But more than that visit with dear Peg, my whole trip was nostalgic. Peg characterized me as being sentimental. And so I am. Very. So the first night when I was in Chambersburg, Pennsylvania, I had to be in the exact room where we always stayed; sat on the balcony where we always sat (see the second photo below), ate in the same restaurant next door (Ruby Tuesday, of all things!), stayed in the same inn in Hawley, sat on my friend Peg’s deck for a nice glass of wine and a look at the lake, ate dinner and lunch and another dinner where we always did, and on my way home to Richmond, stopped at the same restaurant – Top of the 80's
in Hazleton, Pennsylvania, and sat at “our” table for lunch (photos below in that order).

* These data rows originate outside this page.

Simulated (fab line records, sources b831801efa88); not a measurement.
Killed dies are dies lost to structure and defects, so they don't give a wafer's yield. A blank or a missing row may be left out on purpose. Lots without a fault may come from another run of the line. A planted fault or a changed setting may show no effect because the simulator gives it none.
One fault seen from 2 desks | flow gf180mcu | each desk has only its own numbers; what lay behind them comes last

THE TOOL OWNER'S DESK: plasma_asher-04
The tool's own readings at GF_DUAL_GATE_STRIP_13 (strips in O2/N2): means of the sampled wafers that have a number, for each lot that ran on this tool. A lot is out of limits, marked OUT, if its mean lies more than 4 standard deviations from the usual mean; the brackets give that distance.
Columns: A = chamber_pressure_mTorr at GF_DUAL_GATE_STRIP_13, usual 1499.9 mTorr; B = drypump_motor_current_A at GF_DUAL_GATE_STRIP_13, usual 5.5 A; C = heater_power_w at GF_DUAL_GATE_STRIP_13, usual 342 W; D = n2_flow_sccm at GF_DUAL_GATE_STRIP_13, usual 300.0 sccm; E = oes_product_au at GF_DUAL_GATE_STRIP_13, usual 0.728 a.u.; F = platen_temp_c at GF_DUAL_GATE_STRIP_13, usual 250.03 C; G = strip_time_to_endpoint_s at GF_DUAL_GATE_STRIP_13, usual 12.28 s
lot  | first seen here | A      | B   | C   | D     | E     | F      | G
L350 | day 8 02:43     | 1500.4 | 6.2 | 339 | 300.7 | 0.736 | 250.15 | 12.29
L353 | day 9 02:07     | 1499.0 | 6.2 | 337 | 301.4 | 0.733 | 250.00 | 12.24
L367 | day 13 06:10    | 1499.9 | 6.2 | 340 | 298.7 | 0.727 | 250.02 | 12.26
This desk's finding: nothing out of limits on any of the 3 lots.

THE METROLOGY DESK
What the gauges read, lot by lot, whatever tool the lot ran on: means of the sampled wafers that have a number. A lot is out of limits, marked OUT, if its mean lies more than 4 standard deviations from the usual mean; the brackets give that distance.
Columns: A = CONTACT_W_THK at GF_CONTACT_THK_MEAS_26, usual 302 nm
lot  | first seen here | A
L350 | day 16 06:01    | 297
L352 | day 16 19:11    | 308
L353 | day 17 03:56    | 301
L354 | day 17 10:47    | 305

In all of these places I sensed Bud’s presence with me – saw him in my imagination as my dear companion who he was for years. And when I left each place, the line “I shall not come this way again” kept running through my head like a refrain. And tears of sadness and, yes, tears of joy at the wonderful memories, comforted me on my way. It was a kind of death as I said goodbye to an important piece of my past life that meant so much to me.
For some reason, this all brings back to mind Pico Iyer’s book, The Art of Stillness: Adventures in Going Nowhere
, that I talked about a few blogs back. I guess the thread that runs through Playing Dead
, leaving town and worries by going off on a trip, and Iyer’s book is the idea of stepping out from the pressure of everyday and traveling inward to a new identity or to deep memories that matter. For Iyer, “Going nowhere isn’t about turning your back on the world; it’s about stepping away now and then so that you can see the world more clearly and love it more deeply.” The last photo, though playful, echos this sentiment.
I gave a copy of Iyer’s book to my good friend, John deGruchy – if you follow my blog, you may remember my visiting John and his poet and artist wife, Isobel, in South Africa last March
. In a meditation John wrote after reading the book, he says that going nowhere
... is an adventurous journey into stillness even in the midst of busyness or a hectic travel schedule, in order to gain fresh perspective on life and what it means to love. A journey inward that enables us to perceive reality differently. ... Nowhere is everywhere and anywhere we find ourselves. And “adventuring into nowhere” is not turning our backs on the world but learning to see the world more clearly and loving it more deeply. As such, it is not an escape from reality but an adventure in living and loving, an adventure as great if not greater than setting off for distant lands on a jet aircraft.
Finally, circling back to Greenwood’s book, in the very last paragraph of her writing, she talks about rummaging through a drawer, looking for something, and coming across her own death certificate for which she’d arranged when she decided to experiment with “playing dead.” Her last words were “this macabre souvenir, this possibility of an exit, returns me to a day when I could have died but didn’t. I turn back ... to my boring old life, and smile.”
And I too smile. Even though there were a number of tears shed on my nostalgic trip to the Poconos, the whole journey inward was a whole lot better than playing dead. Trust me.